Millerton honors the fallen with Memorial Day ceremony

Webutuck School Band marches on Monday, May 27, celebrating Memorial Day in Millerton.

John Coston

Millerton honors the fallen with Memorial Day ceremony

MILLERTON — Main Street was lined with families and friends on Memorial Day, Monday, May 27 in tribute to those killed in action.

The sidewalks were lined with folding chairs, strollers and leashed dogs checking each other out as neighbors visited, waiting for the parade.

Threatening weather delayed the parade for 30 minutes, and just as the sun came out and a breeze began to exercise the host of American flags displayed at Veteran’s Park by American Legion Post 178, The Webutuck School Band could be heard coming down Main.

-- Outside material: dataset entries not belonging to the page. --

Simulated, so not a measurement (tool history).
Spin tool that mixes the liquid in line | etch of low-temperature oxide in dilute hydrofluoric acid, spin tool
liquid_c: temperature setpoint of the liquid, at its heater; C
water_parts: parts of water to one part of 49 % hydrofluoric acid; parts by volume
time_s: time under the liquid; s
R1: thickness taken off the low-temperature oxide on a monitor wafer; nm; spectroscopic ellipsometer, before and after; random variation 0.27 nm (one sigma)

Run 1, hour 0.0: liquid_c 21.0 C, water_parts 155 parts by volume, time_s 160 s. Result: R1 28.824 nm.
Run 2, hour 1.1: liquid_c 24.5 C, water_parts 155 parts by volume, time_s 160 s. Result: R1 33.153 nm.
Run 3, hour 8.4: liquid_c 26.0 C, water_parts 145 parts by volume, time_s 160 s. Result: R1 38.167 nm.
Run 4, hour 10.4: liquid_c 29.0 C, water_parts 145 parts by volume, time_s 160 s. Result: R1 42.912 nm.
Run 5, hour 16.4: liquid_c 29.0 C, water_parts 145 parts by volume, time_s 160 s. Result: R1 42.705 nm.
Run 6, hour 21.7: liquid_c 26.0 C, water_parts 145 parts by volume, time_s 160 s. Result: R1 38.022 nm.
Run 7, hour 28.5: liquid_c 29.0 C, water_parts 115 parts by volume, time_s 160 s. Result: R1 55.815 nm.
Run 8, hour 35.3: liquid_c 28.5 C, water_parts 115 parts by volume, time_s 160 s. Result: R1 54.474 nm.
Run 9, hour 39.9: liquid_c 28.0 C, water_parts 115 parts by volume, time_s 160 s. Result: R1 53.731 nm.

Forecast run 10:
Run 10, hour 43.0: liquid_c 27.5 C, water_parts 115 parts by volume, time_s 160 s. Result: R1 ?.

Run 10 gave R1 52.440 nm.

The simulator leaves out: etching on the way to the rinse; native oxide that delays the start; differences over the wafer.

Cheers broke out as the procession of musicians and fire and emergency equipment passed.

Ceremonies began as the Legion’s Sean Klay introduced Dr. Julian Strauss, who led with a prayer that remembered those “who have given their life to protect our freedom and preserve our nation.’

After a raising of the flag and the Pledge of Allegiance, Klay addressed the dozens assembled in Veteran’s Park and beyond.

“Today is the day we put aside to remember the fallen heroes and pray that new heroes will never need to die for us again,” Klay began.

“We owe those who never came home and their families a solemn promise that just as they did not forget their comrades, neither will we.”

Town Supervisor Chris Kennan and Village Mayor Jennifer Najdek provided a proclamation commemorating the solemn day.

Klay, a teacher and military historian, took the assembly back to April 1861, which marks the beginning of the American Civil War and a time when President Abraham Lincoln called for a federal militia to suppress the rebellion.

Klay recounted that the Governor of Minnesota volunteered 1,000 men, and how in due course those soldiers , confronting significant odds, marched to Gettysburg to confront a Confederate brigade that was five times bigger than their ranks. In the end, of the 1,000 that left Minnesota, 262 arrived in Gettysburg — and after the battle 42 remained.

“That’s an 82% casualty rate,” Klay noted.

Klay explained that Memorial Day ceremonies are credited to Civil War veterans, who started them in Millerton in 1887.

And he emphasized that “no other war comes close to the Civil War in terms of casualties” — when 750,000 men died. World War II ranks second, with about 100,00 fewer casualties.

Following a rendition of “God Bless America” by the Webutuck School Band, a bell was rung to recognize each veteran from Millerton who died in the line of duty from the Civil War, World War I, World War II, Korea, Vietnam, and the Global War on Terror.

Taps was played and Dr. Strauss followed with a benediction. And a few in the crowd wandered closer to examining the Battlefield Cross in front the Veteran’s Monument that had been recently spruced up by Townscape volunteers.

John Coston

Flags waved in the wind on Memorial Day, May 27.